Well, let's get to those stubborn facts.
When Romney was governor of Massachusetts in 2006, the state initiated an ambitious health care reform package aimed at drastically reducing the number of people without health insurance. At the time, the state estimated there were about 400,000 uninsured residents (though the U.S. Census put the figure closer to 600,000).
At issue is the Commonwealth Care program in which taxpayers subsidize free or low-cost health services to low- or moderate-income residents who are uninsured.
Let's be clear that Romney did not leave the state in debt. McCain seems to be speaking of a projection on rising costs of the program in the current fiscal year.
To that point, the state anticipated there would be 135,000 people participating in the Commonwealth Care program in fiscal year 2008 ending June 30. As of the first of the year, there were 169,000 people participating (and they anticipate it will rise to 172,000 by the end of this fiscal year). Bottom line, the program is going to cost more than expected.

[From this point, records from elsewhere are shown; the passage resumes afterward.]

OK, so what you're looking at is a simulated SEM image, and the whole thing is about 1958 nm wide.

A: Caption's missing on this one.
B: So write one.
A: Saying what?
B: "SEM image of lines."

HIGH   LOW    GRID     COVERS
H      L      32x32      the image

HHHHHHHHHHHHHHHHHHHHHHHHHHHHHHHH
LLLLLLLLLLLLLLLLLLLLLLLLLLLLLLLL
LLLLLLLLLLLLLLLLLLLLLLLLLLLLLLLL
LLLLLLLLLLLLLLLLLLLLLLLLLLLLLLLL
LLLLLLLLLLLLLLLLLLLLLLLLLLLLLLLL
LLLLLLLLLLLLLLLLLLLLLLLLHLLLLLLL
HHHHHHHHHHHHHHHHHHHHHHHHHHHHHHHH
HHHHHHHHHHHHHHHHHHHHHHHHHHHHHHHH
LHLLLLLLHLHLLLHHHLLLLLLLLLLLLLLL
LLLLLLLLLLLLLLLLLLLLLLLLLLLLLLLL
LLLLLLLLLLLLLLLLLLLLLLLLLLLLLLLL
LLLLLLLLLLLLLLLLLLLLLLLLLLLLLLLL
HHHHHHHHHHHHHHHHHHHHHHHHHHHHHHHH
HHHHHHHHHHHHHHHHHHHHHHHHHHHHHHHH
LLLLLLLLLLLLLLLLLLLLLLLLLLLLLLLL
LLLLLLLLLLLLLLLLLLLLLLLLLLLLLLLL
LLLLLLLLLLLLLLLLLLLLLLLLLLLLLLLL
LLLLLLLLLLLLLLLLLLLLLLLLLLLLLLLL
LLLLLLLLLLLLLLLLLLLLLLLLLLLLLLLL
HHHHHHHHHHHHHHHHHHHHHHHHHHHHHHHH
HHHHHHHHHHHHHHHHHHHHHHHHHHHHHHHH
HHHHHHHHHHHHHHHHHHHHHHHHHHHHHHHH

While the cost is higher than expected, the numbers are actually a source of pride for many involved with the program.
Dick Powers, a spokesman for the authority that oversees Commonwealth Care attributed the higher than expected participation to an "extremely aggressive and successful public education and outreach effort to enroll people."
The state budgeted $472-million for the Commonwealth Care program, but because of higher participation rates, it is now projected to cost $618-million this year. That comes to $146-million more than anticipated.
So where does McCain come up with $245-million? McCain's campaign did not respond to several requests for backup information, but in one speech where he made the same quote, McCain cited a Boston Globe article. The article noted that the state is expected to exceed the initial budget for the health insurance initiative by about $245-million this year.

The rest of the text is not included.